An efficient HVAC system is crucial to ensuring the comfort of your home while maintaining energy efficiency. In fact, a report by the Department of Energy has found that HVAC energy efficiency can reduce your overall energy usage by as much as 35%. But maintaining proper energy efficiency can be difficult, as compromising issues can crop up from several different places.
Here are some steps to determine the efficiency of your current HVAC system, identify detrimental factors, and improve overall performance.

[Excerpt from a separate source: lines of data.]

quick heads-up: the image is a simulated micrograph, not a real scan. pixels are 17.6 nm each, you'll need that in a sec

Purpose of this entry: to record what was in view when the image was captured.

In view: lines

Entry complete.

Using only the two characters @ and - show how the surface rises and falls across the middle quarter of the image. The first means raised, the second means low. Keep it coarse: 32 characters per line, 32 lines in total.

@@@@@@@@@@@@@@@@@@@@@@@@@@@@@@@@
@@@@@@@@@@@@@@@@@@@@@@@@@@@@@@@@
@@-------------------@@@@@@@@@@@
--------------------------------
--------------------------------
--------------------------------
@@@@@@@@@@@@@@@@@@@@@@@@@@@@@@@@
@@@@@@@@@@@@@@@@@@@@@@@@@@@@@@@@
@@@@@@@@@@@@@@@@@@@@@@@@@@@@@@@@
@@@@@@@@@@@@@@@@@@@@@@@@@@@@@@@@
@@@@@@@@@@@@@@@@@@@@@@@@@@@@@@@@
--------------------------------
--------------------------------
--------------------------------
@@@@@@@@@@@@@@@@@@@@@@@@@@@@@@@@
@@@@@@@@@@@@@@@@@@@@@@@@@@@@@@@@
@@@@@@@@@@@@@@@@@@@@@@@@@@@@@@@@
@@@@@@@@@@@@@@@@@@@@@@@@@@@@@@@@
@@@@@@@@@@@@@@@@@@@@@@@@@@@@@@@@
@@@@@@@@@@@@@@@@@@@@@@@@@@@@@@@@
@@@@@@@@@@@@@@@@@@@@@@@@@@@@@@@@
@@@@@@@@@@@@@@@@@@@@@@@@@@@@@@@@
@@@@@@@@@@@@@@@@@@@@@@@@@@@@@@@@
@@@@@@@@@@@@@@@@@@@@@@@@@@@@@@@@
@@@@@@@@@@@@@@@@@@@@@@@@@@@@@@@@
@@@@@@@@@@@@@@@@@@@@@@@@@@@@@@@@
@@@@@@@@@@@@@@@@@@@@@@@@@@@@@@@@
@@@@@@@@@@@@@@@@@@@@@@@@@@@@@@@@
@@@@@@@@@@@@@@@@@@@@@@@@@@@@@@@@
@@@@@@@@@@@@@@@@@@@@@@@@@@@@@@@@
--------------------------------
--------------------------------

Your first step in assessing HVAC energy efficiency is to check the temperatures in every room of your house. You’re looking for even temperature readings across the entire home; if there are any areas where the temperature is significantly warmer or cooler, that would indicate that air is not flowing properly throughout the entire system.
Next, you should check the age of your HVAC unit. HVAC units should be replaced roughly every ten years, and if the unit was already installed when you purchased the home then there’s a chance that it could be very outdated.
Finally, you should check the vents themselves to determine the temperature of air flowing in and out of your system. You can do this accurately by holding a basic thermometer up to each vent for about five minutes. The air exiting your vents should optimally be 14 to 20 degrees cooler than the air going in. If you see a consistent variance from this temperature, it would indicate that your HVAC system is not operating efficiently.
In improving your system’s performance, you want to start simple and monitor your HVAC system as you increase your efforts. The first step is to thoroughly clean your outside unit. Sometimes something as simple as poor sanitation can have a considerable impact on the energy efficiency of your home.
You should make sure that you’re changing out your air filters every three months. If you’re on a regular changing schedule and still seeing energy issues, it might indicate that conditions in your home like pets or excessive dust are causing the filters to wear out early. If this is the case, you should try increasing the changeout rate.
If you’re still seeing issues, your next step is to check your air ducts or schedule a professional inspection. Cracks, holes, and damage in your ducts can greatly compromise the functionality of your HVAC, along with warping from high temperatures. You can repair small holes and cracks with duct tape, but larger issues will require professional assistance. You’ll also want to have your ducts thoroughly cleaned, as dust and debris buildup can hamper performance in addition to causing health and sanitation issues.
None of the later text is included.